In 2009, Janet and John’s daughter Jenny, took out a loan for $4,500. Later the same year, Jenny took out another loan with the lender, bringing her total debt to $30,000. Janet and John made all the repayments on the loan and within a year the balance had reduced to $22,000.

In 2010, the lender consolidated Jenny’s loan into a new loan with a further $28,000 advance, bringing the debt to $50,000. Janet and John guaranteed the loan. Jenny paid very little towards the loan, but Janet and John continued to meet the repayment obligations, and the balance dropped to $30,000 by 2014.

At the end of 2014, Janet and John applied for their own loan with the lender. Their application was declined because they were retired and had no source of income or security. Janet and John were struggling to repay Jenny’s loan and so requested, and were granted, a lower weekly repayment amount.

In 2015, despite previously declining to grant Janet and John a loan due to their financial position, the lender transferred Jenny’s loan into Janet’s sole name. Janet’s repayments were lowered again to make repayment more affordable for her.

John passed away in 2016 and Janet continued making the agreed repayments on the loan for three years. Janet was 78 and had been living in extreme poverty while making these repayments. In 2018, a kaumātua of Janet’s hapū brought a complaint on Janet’s behalf to FSCL.



Janet disputed:

  • how the original loan was taken on
  • how it was transferred into Janet’s name
  • that the loan was ever for Janet’s benefit
  • she had felt forced to become responsible for her daughter’s debts.
  • that she had ever requested that the loan be transferred into her name in 2015
  • that she received any independent legal advice when she became a guarantor or when the loan was transferred.

Janet claimed that the years of paying off this loan had caused her financial hardship and resulted in her living in poverty.

The lender said that the consolidation of the loan in 2010 was for Janet and John’s benefit, because it consolidated both Jenny and her parents’ own personal loans.

The lender further disputed the complaint regarding the transfer of the loan into Janet’s sole name. It said that because Janet was the guarantor of the loan, she was already responsible for the repayments if Jenny did not make repayments. The lender claimed that at the time the loan was transferred, it had no evidence of Janet being in financial hardship.



After 6 June 2015, all the loan activity was subject to the new responsible lending obligations in the Credit Contract and Consumer Finance Act (CCCFA), and the Responsible Lending Code. The CCCFA places obligations on lenders to ensure that borrowers and guarantors are able to meet loan repayments without suffering substantial hardship. The CCCFA further requires that the loan meets the borrower’s objectives and that borrowers and guarantors understand the credit contracts that they enter into.

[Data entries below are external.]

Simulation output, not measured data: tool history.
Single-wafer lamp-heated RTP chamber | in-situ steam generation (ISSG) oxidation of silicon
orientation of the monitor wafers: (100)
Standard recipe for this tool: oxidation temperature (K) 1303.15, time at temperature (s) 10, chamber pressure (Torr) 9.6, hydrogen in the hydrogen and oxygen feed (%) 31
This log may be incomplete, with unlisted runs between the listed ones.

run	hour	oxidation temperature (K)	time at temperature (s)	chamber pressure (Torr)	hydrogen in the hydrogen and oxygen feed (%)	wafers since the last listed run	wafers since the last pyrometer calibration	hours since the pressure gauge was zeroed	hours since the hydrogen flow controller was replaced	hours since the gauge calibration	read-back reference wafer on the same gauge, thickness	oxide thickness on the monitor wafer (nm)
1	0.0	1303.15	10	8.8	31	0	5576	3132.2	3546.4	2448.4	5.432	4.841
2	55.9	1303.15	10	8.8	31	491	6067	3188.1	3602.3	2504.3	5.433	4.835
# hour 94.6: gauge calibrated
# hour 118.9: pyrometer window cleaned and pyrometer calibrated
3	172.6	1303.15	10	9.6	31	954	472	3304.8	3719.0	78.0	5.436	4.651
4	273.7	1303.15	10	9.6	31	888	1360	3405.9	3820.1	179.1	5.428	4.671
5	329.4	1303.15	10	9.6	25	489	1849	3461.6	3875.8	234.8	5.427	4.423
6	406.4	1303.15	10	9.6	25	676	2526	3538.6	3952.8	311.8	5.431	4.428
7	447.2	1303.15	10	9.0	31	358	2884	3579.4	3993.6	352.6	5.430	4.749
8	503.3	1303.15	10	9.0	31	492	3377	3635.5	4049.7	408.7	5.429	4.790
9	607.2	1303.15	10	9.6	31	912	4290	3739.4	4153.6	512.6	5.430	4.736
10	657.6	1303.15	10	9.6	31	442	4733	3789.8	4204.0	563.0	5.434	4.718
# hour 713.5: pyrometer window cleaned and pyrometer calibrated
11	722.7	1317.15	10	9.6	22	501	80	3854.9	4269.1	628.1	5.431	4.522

We found that the pre-June 2015 transactions were within the law at that time. However, when the loan was transferred into Janet’s sole name in late 2015, the lender had failed to meet the requirements of the CCCFA because:

  • the lender had failed to take into account any living expenses that Janet might have.
  • the lender had notice that Janet had been struggling to pay her daughter’s loan before it was transferred into Janet’s name.
  • the lender knew that Janet was at the time 76 years old with very little income, and her income was unlikely to increase.
  • there was no evidence that the lender had done any assessment as to whether the loan would meet Janet’s requirements and objectives.
  • there was no evidence that the lender ever explained the full effect of the loan to Janet and so Janet was unable to make an informed decision.

Due to this evidence, we found that the lender had been irresponsible to approve a loan to a person in Janet’s financial position. We found that the lender’s actions breached the CCCFA and the Responsible Lending Code.



We decided that Janet and her family were still liable to pay the principal amounts that were loaned to them and any interest or fees that had accrued before the change in law in 2015. However, we recommended that all interest and fees incurred after 2015 be refunded as compensation for the lender’s breach of responsible lending obligations. This brought the remaining loan down from $16,000 to $9,500. We further recommended that the lender compensate Janet $2,000 for stress and inconvenience, reducing the loan balance to $7,500. The loan was frozen at that amount so that no further fees or interest could be added. Janet agreed to pay off the remaining amount at $50 a week until the loan was fully paid. Janet was happy with this solution.


Insights for participant

It is important for participants to understand their obligations under the CCCFA and the Responsible Lending Code. Due diligence in investigating what borrowers and guarantors can afford, ensuring that borrowers and guarantors understand the terms of the loan, and ensuring that the loan meets the borrower’s objectives, are all important features of the new law that must be adhered to by lenders.